Konya – 3rd October
Weather: Sunny. Temperature: High 27 degrees
A BRİEF HISTORY OF KONYA
Like so many of the towns and cities I have passed through during this pilgrimage, Konya has been ruled by many dynasties and empires: the Hittite and Lycian in the 6th century B.C., Persian in the 4th century B.C., Alexander the Great and the Macedonians, followed by the Romans. It was a province of Byzantium from the time of Constantine until the 10th century when it fell to the invasion of the Arab moslems. The first Turks to arrive were Seljuk Turks who ventured as far as Iznik which became the capital of the newly formed Sultanate of Rum. Iznik was retaken by Byzantium during the first crusade and Konya then became the capital of the Sultanate of Rum, and it remained so and flourished until the collapse of the Seljuk empire in 1308. It then became part of the Karamanid dynasty for the next 160 years.
Later in 1467, Konya became part of the Ottoman Empire until its demise at the end of the first world war. With a population of 2.2 million, It is now one of the most populated and important cities in the Turkish Republic.
THE SUFI TRAIL
Konya marked the end of the Sufi Trail that I had started in Istanbul. The Sufi Trail honours ancient Sufi traditions, and follows the old pilgrimage route to Jerusalem and Mecca. Inspired after completing the Camino pilgrimage in Spain, it was researched and created in 2015 by Iris Bezuijen and Sedat Cakir. It follows the route of a young Ney player, Nayzan Orhan Dede, who walked from Istanbul to Konya in 1925, after the dissolution of the Mevlevi Order.
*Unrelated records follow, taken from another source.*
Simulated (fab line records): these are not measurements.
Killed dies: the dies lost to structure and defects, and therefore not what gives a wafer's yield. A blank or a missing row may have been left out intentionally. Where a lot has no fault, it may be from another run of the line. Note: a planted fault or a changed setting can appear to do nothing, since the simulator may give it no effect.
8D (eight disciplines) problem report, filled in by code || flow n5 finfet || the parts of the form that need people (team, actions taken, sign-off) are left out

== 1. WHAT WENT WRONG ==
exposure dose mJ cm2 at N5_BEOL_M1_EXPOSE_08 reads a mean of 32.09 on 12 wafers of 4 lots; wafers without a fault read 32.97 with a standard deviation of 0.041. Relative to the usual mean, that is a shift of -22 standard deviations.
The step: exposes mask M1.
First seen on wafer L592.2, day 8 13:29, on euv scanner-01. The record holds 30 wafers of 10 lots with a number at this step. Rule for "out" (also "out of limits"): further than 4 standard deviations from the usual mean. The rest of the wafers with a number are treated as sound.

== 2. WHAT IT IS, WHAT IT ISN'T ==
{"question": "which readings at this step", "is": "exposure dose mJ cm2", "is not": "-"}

The Sufi Mevlevi order was formed in 1273 by Sultan Walad after the death of his father, Jalal ad-Din Muhammed Rumi. Rumi, as he is known today, came to Konya with his family to escape the Mongal invasion of central Asia. In Konya he became a renowned scholar and in 1244 he met the Persian poet, Shams-e Tabrizi, whose influence, inspired and changed the thoughts and life of Rumi. The poetry and other writings of Rumi are revered throughout the world and his tomb in Konya became a place of pilgrimage.
MY TIME IN KONYA
After a really good night’s sleep in a very comfortable hotel I set off to meet Ali Biroğlu, who owns the artistic cafe called Nar-I-Aşk, to receive my Sufi Trail certificate which marks the end and completion of the Sufi Trail. It is a delightful cafe and there I spent a pleasant hour chatting to Ali and his family.
After my visit to meet Ali, I walked to the Mevlâna Museum, a complex which contains Rumi’s mausoleum. It is the site of pilgrimage for more than 1.5 million pilgrims and visitors each year. As I mentioned earlier, the mausoleum that holds the tomb of Rumi was constructed in the 13th century, much of the remainder of the complex was constructed during the Ottoman period, including the Sultan Selim Camii.
After entering the museum complex I walked though well kept gardens and passed through the Dervişan Kapısı (Gate of the Dervishes) and into a courtyard where I found the mausoleum. Entering the mausoleum through a large silver door which bears the inscription, ‘Those who enter here incomplete will come out perfect’, I found the tomb of Rumi together with those of his father and son. The mausoleum is beautiful and I felt a great sense of holiness as I walked through and passed the tombs.There is much to see within the complex and I spent most of the afternoon exploring.
After lunch I visited the historical Bedesten Bazaar with its roots in the Seljuk and Ottoman periods, it is a hub of commerce and hosts thousands of shops selling a range of services and products. On my return to the hotel I stopped To have my boots cleaned by a street shoe shiner, in Turkish they are known as “Ayakkabi boyacisi” and they all have these elaborately decorated containers which hold the brushes and polish etc. and these are known in Turkish as “boyacı sandığı”. This was the second time I have had my boots polished in Turkey and each time the polished boots are immaculate.
In the evening I walked into the city centre where I enjoyed supper and experienced for the first time Etliekmek a pizza-like dish which originated in Konya, it consists of a thin, crispy flatbread made with flour, sugar, salt, yeast, and oil, topped with ground beef and finely chopped onions, tomatoes, and peppers – for me it was an acquired taste.